Hiring freelancers has become more and more popular with just about every time and size of company. An incredible 59 million Americans performed freelance work this year, representing 36% of the U.S. workforce, an increase of 2 million freelancers since 2019. More managers are realizing the benefits that freelancers can bring to a company by providing flexibility. Now you can utilize an expert for a project exactly when and where you need them.
With a new flexible workforce consisting of some freelance and some full-time, businesses are forced to face new challenges around management and payments. Full-time employees are easy, they usually have set schedules and pay dates with taxes already accounted for in their paycheck. Freelancers on the other hand are much more complex. When you hire a freelancer, the very first hurdle you will face is to make sure they are correctly classified.
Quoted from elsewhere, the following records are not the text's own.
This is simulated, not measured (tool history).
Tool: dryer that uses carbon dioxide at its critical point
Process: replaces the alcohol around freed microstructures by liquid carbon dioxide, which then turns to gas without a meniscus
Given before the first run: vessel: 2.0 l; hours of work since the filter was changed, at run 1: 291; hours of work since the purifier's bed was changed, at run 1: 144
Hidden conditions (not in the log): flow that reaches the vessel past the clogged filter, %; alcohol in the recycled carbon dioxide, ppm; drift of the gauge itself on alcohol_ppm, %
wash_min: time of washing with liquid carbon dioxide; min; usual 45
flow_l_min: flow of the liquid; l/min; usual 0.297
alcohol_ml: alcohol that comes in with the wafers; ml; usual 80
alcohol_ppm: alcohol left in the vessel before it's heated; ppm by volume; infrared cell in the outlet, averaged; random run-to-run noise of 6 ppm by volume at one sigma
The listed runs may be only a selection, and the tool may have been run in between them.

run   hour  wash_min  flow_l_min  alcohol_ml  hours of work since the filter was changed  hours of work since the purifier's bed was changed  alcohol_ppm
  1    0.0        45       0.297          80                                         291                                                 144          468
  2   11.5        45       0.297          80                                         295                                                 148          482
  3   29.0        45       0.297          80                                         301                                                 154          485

Misclassifying a worker can lead to significant penalties from the IRS that absolutely no one wants to deal with come tax time. While rules may have been more lenient in the past, recent legislation – especially in California – have led to more strictly enforced classification laws. Now is not the time to be fuzzy on the rules and making sure your business knows how to correctly classify a W2 employee vs a 1099 contractor is the first important step.
The Rules of a 1099 Classification
So, what ARE the rules? According to the IRS, there are three important categories to determine whether that worker you just hired is W2 or 1099.
- Behavioral: Does the company control or have the right to control what the worker does and how the worker does his or her job?
- Financial: Are the business aspects of the worker’s job controlled by the payer? (these include things like how worker is paid, whether expenses are reimbursed, who provides tools/supplies, etc.)
- Type of Relationship: Are there written contracts or employee type benefits (i.e. pension plan, insurance, vacation pay, etc.)? Will the relationship continue and is the work performed a key aspect of the business?
Even knowing these rules, things can still be complicated when it comes to classification. There are many different criteria and ways to slice and dice employee classification, but practically speaking, companies need tools that help them navigate this terrain. This is where a Freelancer Management Platform like AllWork can help.
Why you need a Freelancer Management Platform
Most managers have much more important things to worry about than tax laws and employment classifications. This is where a centralized management platform for your freelancers can save the day. Rather than collecting information manually or with several different tools, a technology solution can take on the burden of current classification for you – helping to reduce legal risk.
Now, everyone at the company is on the same page and has access to all of the onboarding, projects, timelines, and payments for their freelancers. One system of record becomes critical to answering questions from the Department of Labor or the IRS that the CFO or CLO and any business can reference. You need to know how many freelancers you work with and the type of work they are doing for your business.
Ultimately, companies need a Freelancer Management platform to keep all management and payment processes streamlined and save them time that can be better spend on important business goals.